The IMF's updated World Economic Outlook (WEO) forecast global growth of 3.9 percent this year and next, despite sharp downgrades to estimates for Germany, France and Japan.

The US economy is still seen growing by 2.9 percent this year, and the estimate for China remains 6.6 percent, with little impact expected near term from the tariffs on tens of billions of dollars in exports the countries have imposed on each other so far.

"But the risk that current trade tensions escalate further – with adverse effects on confidence, asset prices, and investment – is the greatest near-term threat to global growth," IMF Chief Economist Maurice Obstfeld said.

The fund warns growth could be cut by a half point by 2020 if tariff threats are carried out.

Although the global recovery is in its second year, growth has "plateaued" and become less balanced, and "the risk of worse outcomes has increased," Obstfeld said in a statement.

Addressing 'disenchantment'

The report comes as US President Donald Trump has imposed steep tariffs duties on US$34 billion in imports from China, with another US$200 billion coming as soon as September, on top of duties on steel and aluminium from around the world including key allies.
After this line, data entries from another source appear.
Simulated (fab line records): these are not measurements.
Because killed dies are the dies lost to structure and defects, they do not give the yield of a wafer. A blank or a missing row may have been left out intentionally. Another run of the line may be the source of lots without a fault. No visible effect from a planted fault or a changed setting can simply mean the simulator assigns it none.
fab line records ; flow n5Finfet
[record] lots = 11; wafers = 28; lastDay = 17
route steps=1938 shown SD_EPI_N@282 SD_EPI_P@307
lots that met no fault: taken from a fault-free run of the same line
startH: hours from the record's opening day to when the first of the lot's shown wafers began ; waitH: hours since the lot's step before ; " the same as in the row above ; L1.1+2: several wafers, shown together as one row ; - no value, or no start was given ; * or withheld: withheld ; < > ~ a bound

China has matched US tariffs dollar for dollar and threatened to take other steps to retaliate, while US exports face retaliatory taxes from Canada, Mexico and the European Union.

"An escalation of trade tensions could undermine business and financial market sentiment, denting investment and trade," the IMF report said. 

In addition, "higher trade barriers would make tradable goods less affordable, disrupt global supply chains, and slow the spread of new technologies, thus lowering productivity."

The IMF said growth prospects are below average in many countries and urged governments to take steps to ensure economic growth will continue.

The fund said global cooperation and a "rule-based trade system has a vital role to play in preserving the global expansion."

However, without steps to "ensure the benefits are shared by all, disenchantment with existing economic arrangements could well fuel further support for growth-detracting inward-looking policies."

Europe, Japan slowing

The sweeping US tax cuts approved in December will help the economy "strengthen temporarily," but growth is expected to moderate to 2.7 percent for 2019.

And while the fiscal stimulus will boost US demand, is also will increase inflationary pressures, the WEO warned.

China's growth also is seen slowing in 2019 to 6.4 percent.

After upgrading growth projections for the euro area in the April WEO, the IMF revised them down by two-tenths in 2018 to 2.2 percent, due to "negative surprises to activity in early 2018," and another tenth in 2019 to 1.9 percent.

The estimates for Germany, France and Italy were cut by 0.3 points each, with Germany seen expanding by 2.2 percent this year and 2.1 percent in 2019. France's GDP is expected to grow 1.8 percent and 1.7 percent.

Meanwhile, Britain is now forecast to grow 1.4 percent this year, 0.2 points less than the April estimate, and 1.5 percent in 2019.

Japan's GDP is seen slowing to 1.0 percent this year, two-tenths less than previously forecast, "following a contraction in the first quarter, owing to weak private consumption and investment." It should grow 0.9 percent the following year.

India remains a key drivers of global growth, but the GDP outlook was cut one-tenth for this year and three-tenths for next year to 7.3 percent and 7.5 percent, respectively.

Brazil saw an even sharper 0.5-point downward revisions from the April forecast, to 1.8 percent this year.

'Economic collapse' in Venezuela

Venezuela is in a state of "economic collapse" with hyperinflation not see since the middle of the last century, the IMF said in a grave warning.

Despite higher oil prices that are benefitting most exporting nations, the IMF sees a worsening contraction of the economy, which in April already was forecast to decline 15 percent, with inflation this year of 14,000 percent.

"It's very hard to exaggerate the extent of disruption in the Venezuelan economy," Obstfeld said.

Already the fund sees double-digit contraction in coming years and "we've increased our assessment about the degree of contraction," he told reporters. In addition, "we're seeing a hyperinflation rivalled only by Zimbabwe and the great historical hyperinflation of the inter-war period."

The IMF did not release a new forecast for Venezuela in the quarterly update to the World Economic Outlook, which provides a limited set of estimates.

Obstfeld noted the wave of migrants fleeing Venezuela was having an impact on neighbouring economies, even though there is no language barrier. 

"Just as in other parts of the world there is a huge challenge to absorb these migrants," he said.

OPEC data show Venezuelan oil production crashed to a new 30-year low of 1.5 million barrels a day in June.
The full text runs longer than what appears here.